Greece’s culture ministry says a Greek-US team has located traces of three more ancient shipwrecks with pottery cargoes, and two from later times, in a rich ships’ graveyard in the eastern Aegean Sea, AP reported.
All were discovered last month off Fourni island and its surrounding islets, between the larger islands of Ikaria and Samos. The older ones date to the 4th and 2nd centuries B.C. and the 5th-6th centuries AD.

Labelling works in a Roman wreck Photo: Ephorate of Underwater Antiquities / B. Mentogiannis
The new find raises to 58 the number of wrecks located since 2015 around Fourni, a notoriously dangerous point on the ancient shipping route.
Apart from the cargoes of amphorae – jars that contained wine, oil and foodstuffs – divers were also able to recover a group of 2nd-century AD terracotta lamps, incised with the names of the Corinthian artisans who made them.

Abandoned anchor in front of the village of Kamari Fourni Photo: Ephorate of Underwater Antiquities /G. Koutsouflakis
It is the norm to find shipwrecks together in the Aegean, nevertheless, this is the first time so many have been discovered, according to Reuters which adds:
Experts point out they this reveals a lot about how ships full of cargo travelling through the Aegean, the Mediterranean and the Black Sea met their fate in sudden storms and surrounded by rocky cliffs in the area.

Mechanical detachment from lamps Photo: Ephorate of Underwater Antiquities / G. Koutsouflakis
“The excitement is difficult to describe, I mean, it was just incredible. We knew that we had stumbled upon something that was going to change the history books,” noted underwater archaeologist and co-director of the Fournoi survey project Dr. Peter Campbell of the RPM Nautical Foundation told Reuters.
The foundation is cooperating on the project with Greece’s Ephorate of Underwater Antiquities, which is conducting the research.

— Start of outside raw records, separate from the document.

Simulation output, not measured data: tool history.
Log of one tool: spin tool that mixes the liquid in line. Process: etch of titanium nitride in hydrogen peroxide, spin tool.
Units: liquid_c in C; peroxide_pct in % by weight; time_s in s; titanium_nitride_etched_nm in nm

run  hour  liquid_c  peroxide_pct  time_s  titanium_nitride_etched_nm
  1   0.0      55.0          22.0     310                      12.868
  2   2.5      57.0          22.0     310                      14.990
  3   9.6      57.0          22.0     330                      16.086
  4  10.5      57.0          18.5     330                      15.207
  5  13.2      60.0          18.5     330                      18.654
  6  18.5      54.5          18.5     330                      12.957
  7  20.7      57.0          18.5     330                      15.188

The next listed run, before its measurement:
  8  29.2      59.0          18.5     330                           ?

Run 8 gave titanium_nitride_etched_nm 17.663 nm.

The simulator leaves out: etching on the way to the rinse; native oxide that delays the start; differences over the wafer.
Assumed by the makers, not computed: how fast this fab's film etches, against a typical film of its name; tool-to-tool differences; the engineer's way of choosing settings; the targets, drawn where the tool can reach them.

Lamp base with the signature of lamp maker Octavius Photo: Ephorate of Underwater Antiquities / G. Koutsouflakis
When the international team commenced the underwater survey in 2015, they were astounded to find 22 shipwrecks that year. With their latest discoveries, the number has now climbed to 58, and the team believes there are even more to come.
“I would call it, probably, one of the top archaeological discoveries of the century in that we now have a new story to tell of a navigational route that connected the ancient Mediterranean,” Campbell also told Reuters.

The research team of 2018 Photo: Ephorate of Underwater Antiquities / B. Mentogiannis
The vessels and their contents draw a picture of ships carrying goods on routes from the Black Sea, Greece, Asia Minor, Italy, Spain, Sicily, Cyprus, the Levant, Egypt, and North Africa.
The team has raised more than 300 antiquities from the shipwrecks, mainly amphorae, giving archaeologists rare insight into where goods were being transported around the Mediterranean, with goods which believe were mostly wine, oil, fish sauces, and honey.
The team, which includes archaeologists, architects, conservators, and divers are now determined to create a centre for underwater archaeology in Fournoi for students, as well as a local museum to exhibit their finds.